Computing environment 100 contains an example of an environment for the execution of at least some of the computer code in block 150 involved in performing the inventive methods described herein. As illustrated, block 150 may include a QA framework 200 that is executable by computer 101 (e.g., processor set 110 including processing circuitry 120). In executing QA framework 200, computer 101 implements a computer-based QA system that is capable of using a plurality of different types of user feedback, e.g., noisy rewards and/or sparse rewards, in sequentially choosing recommendations from among a plurality of candidate recommendations and presenting the recommendation(s) as selected to a device of a user. Computer 101, in executing QA framework 200, is capable of performing the various methods described herein in connection with FIGS. 3 and 4 and as illustrated in the various examples including pseudo code.


In addition to block 150, computing environment 100 includes, for example, computer 101, wide area network (WAN) 102, end user device (EUD) 103, remote server 104, public cloud 105, and private cloud 106. In this embodiment, computer 101 includes processor set 110 (including processing circuitry 120 and cache 121), communication fabric 111, volatile memory 112, persistent storage 113 (including operating system 122 and block 150, as identified above), peripheral device set 114 (including user interface (UI) device set 123, storage 124, and Internet of Things (IoT) sensor set 125), and network module 115. Remote server 104 includes remote database 130. Public cloud 105 includes gateway 140, cloud orchestration module 141, host physical machine set 142, virtual machine set 143, and container set 144.

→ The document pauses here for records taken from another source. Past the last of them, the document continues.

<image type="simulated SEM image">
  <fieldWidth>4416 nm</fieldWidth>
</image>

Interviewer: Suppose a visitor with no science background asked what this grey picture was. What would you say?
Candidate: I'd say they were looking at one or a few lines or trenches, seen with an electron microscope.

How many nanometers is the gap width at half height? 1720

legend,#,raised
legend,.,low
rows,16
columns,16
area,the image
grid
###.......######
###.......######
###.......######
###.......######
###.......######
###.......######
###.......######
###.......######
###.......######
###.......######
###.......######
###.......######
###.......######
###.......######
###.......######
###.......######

Computer 101 may take the form of a desktop computer, laptop computer, tablet computer, smart phone, smart watch or other wearable computer, mainframe computer, quantum computer or any other form of computer or mobile device now known or to be developed in the future that is capable of running a program, accessing a network or querying a database, such as remote database 130. As is well understood in the art of computer technology, and depending upon the technology, performance of a computer-implemented method may be distributed among multiple computers and/or between multiple locations. On the other hand, in this presentation of computing environment 100, detailed discussion is focused on a single computer, specifically computer 101, to keep the presentation as simple as possible. Computer 101 may be located in a cloud, even though it is not shown in a cloud in FIG. 1. On the other hand, computer 101 is not required to be in a cloud except to any extent as may be affirmatively indicated.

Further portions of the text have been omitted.